So when I asked my friend how he did, I am sure my motives were well-intentioned,mostly curiousity and politeness. He had run in the neighbourhood of 1:40 that morning, a great race, not his PB, but within a few minutes. He was sitting, like me, with a circle of friends who had obviously run together and were having a great time afterwards. It was running as a social exercise. My friend then asked me how the race was for me. Like me it was meant as nothing more than politeness, a question to fulfill a social obligation rather than any great burning desire on his part to know how fast I ran the fucking race.

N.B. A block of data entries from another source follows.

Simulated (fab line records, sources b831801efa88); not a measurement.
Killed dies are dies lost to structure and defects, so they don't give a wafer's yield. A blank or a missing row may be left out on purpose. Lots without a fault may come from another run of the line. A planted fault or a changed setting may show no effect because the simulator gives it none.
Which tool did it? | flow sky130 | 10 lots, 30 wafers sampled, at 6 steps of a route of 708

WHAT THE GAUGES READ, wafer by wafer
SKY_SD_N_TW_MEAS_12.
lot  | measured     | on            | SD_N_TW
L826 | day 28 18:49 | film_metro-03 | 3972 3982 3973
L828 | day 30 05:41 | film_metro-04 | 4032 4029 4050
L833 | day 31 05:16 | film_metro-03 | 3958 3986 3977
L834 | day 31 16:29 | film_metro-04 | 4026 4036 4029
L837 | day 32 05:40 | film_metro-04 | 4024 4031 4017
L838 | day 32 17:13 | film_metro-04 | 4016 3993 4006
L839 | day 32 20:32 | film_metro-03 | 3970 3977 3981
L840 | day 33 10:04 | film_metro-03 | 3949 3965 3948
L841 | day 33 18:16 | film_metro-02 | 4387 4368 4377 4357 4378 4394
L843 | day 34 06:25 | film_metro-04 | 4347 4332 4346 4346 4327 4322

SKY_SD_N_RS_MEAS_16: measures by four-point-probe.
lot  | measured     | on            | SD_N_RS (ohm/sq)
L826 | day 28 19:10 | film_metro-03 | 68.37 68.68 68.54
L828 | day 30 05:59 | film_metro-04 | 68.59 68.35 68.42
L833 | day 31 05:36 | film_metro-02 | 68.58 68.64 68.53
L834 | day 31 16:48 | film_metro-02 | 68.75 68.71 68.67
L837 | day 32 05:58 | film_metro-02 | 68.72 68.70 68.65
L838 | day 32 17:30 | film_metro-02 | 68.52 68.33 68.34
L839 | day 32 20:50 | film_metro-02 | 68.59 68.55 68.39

And then it happened - this strange, ludicrous, long-winded, blathering crap came out of my mouth as I explained away why I would be running a half marathon in 2:20 (as opposed to my own PB of 1:41). It was obtuse and incoherent and just went on and on and on and on and on as I was wondering to myself even as I was saying it what the hell is coming out of my mouth... My friend gently proffered that I didn't need to explain my time. And I replied, quite truthfully, that I did. An awful confession to make.

And I must have needed to explain it - because I did - in detail that was obviously excruciating for both of us. I was loathing the words even as they tumbled out of my mouth but I was seemingly powerless to stop the flow... It was ego and vanity and insecurity and a great ugly load of crap. As soon as the words had escaped me they left a sour taste in my mouth and spoiled my mood for the rest of the morning.

You would like to think you run for yourself and don't concern yourself with how others do and certainly not COMPARE your performance with theirs, but in my case it was such a reflex action I was quite taken aback. I was, for a moment, perhaps several moments, an ugly runner, one whose image I didn't appreciate in my mirror. The vanity mirror at that. Gawd, when will I grow up!?!

5 Comments:

Anonymous Anonymous said...

Ooh Vince, you're such a Leo!

I saw you on Pacific Ave but you didn't hear me yell.

1:31:00 PM  
Blogger Vince Hemingson said...

...and a horse's ass.

3:40:00 PM  
Anonymous Anonymous said...

Hi Vince,

If it makes you feel any better - I didn't race the Scotia 1/2 because I figured I wouldn't do as well as I did last year. While I pretend times don't matter, it is hard to shake the "time demon" loose.

I've done some good times (for me) and some okay ones. And I kick myself for the okay ones... Which is silly. I got into this running thing to lose weight and to get fit. Done both, still working on the first one - kinda like you from what you say in your posts.

Let's face it - running 10km isn't bad. Running 21.1 km is rather impressive. Running 42.2 km is kind of insane, but since I signed up for my second marathon (Victoria) - I guess it's addictive. Have respect for what your body has let you achieve. Go for gold, but also feel lucky that you have functioning arms and legs that will let you do this whole thing.

Thanks for your burning, almost painful honesty in your posts. Confidence in your abilities is good. Humility and gratefulness is also good. BTW - you can quote this back to me one day when I'm peeved at not achieving a goal time... Keeping running!

12:38:00 AM  
Blogger Scooter said...

Been there, done that! I guess I'm such a Leo, too! How goes the weight battle?

7:50:00 AM  
Blogger Vince Hemingson said...

Have leveled off at 195 for a while.

Did see 194 yesterday morning.

Between now and my birthday on August 8th I am focusing on my diet and nutrition.